Tuesday, August 20, 2013

8 days.

I've been doing pretty damn good, if I do say so myself.  The gym has been tough, but I've been tougher.  I'm eating more food, and getting leaner and gaining more muscle.  I can feel the difference.  Mentally, been pretty good, or so I thought.   :)

Woke up this morning and I was pissed off.  Not sure why, nothing happened.  No bad dreams, but I could tell, that even though I laid in bed for 9 hours, I didn't actually get any rest.  Came into work, printed checks, did some work then headed to the gym.  The workout was tough, but I made it through, felt pretty good.  Gave myself some fancy new bruises, then came back to work.  I was eating my lunch, sitting at my desk, and started crying.  Literally started bawling, huge racking sobs. 

I don't know how to explain to anyone, how I truly feel.  I don't get to have deep meaningful conversations with anyone.  I talk to people at the gym and at work.  Everything is kind of superficial, and I hold on to deep feelings, that hurt.  At the gym, I need to be strong and focused, and I am, but some days, I want to go sit in the corner and cry.  Cry because I'm hurt, cry because I'm strong.  Just cry.  Just because I lift heavy shit, doesn't mean there isn't a soft heart inside this strong determined body.

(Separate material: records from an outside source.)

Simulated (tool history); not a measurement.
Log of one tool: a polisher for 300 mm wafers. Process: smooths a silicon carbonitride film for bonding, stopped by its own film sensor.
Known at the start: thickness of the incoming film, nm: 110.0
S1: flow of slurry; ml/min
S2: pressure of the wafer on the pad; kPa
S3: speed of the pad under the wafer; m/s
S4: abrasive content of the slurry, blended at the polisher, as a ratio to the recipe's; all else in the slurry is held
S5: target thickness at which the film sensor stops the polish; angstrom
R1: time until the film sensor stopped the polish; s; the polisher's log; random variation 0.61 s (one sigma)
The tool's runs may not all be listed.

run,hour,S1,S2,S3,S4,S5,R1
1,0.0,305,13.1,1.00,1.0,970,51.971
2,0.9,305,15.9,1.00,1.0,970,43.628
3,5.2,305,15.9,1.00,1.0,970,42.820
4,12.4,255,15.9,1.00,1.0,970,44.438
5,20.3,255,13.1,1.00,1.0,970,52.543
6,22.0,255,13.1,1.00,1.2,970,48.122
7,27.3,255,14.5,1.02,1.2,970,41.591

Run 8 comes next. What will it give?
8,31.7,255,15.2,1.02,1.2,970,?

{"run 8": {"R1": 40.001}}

I know everything happens for a reason, or that's what everyone says.  I would not be where I am today, had I not lost the baby in January.  As a matter of fact, I'd probably be bitching about how hot it was, or how uncomfortable I was.  Heck, I could have already had the baby at this point.  I could have been a mother.  But, I'm not.  I'm not, and I can't do anything to change that, at this point.  I have to deal with this final week and all these stupid emotions. 

Have you ever felt like a failure?  I feel that way.  For as much as I accomplish with work or at the gym, there is something that I will never achieve.  I will never create another human.  Sure, there are other ways, but the magnitude of never seeing my eyes, or my nose, is a big one.  It hurts beyond, what I ever thought it would. 

I'm going to take this week, leading up to the 28th, my "due date", and I'm going to hopefully work through all the pain, all the disappointment, all the heartache.  It will never be completely forgotten though, I'll always have reminders.  You see, I have a nephew, that was born a month ago.  So, I'll be able to watch him grow up.  And I'm sure, that there will be times, I'll wonder what my child would have been like.  I'll see my nephew grow, and think to myself, that could have been me.

Life goes on, and my life is good.  It's just different, than I thought it would be.  So, I'm learning how to live the life I have, and take it one day at a time.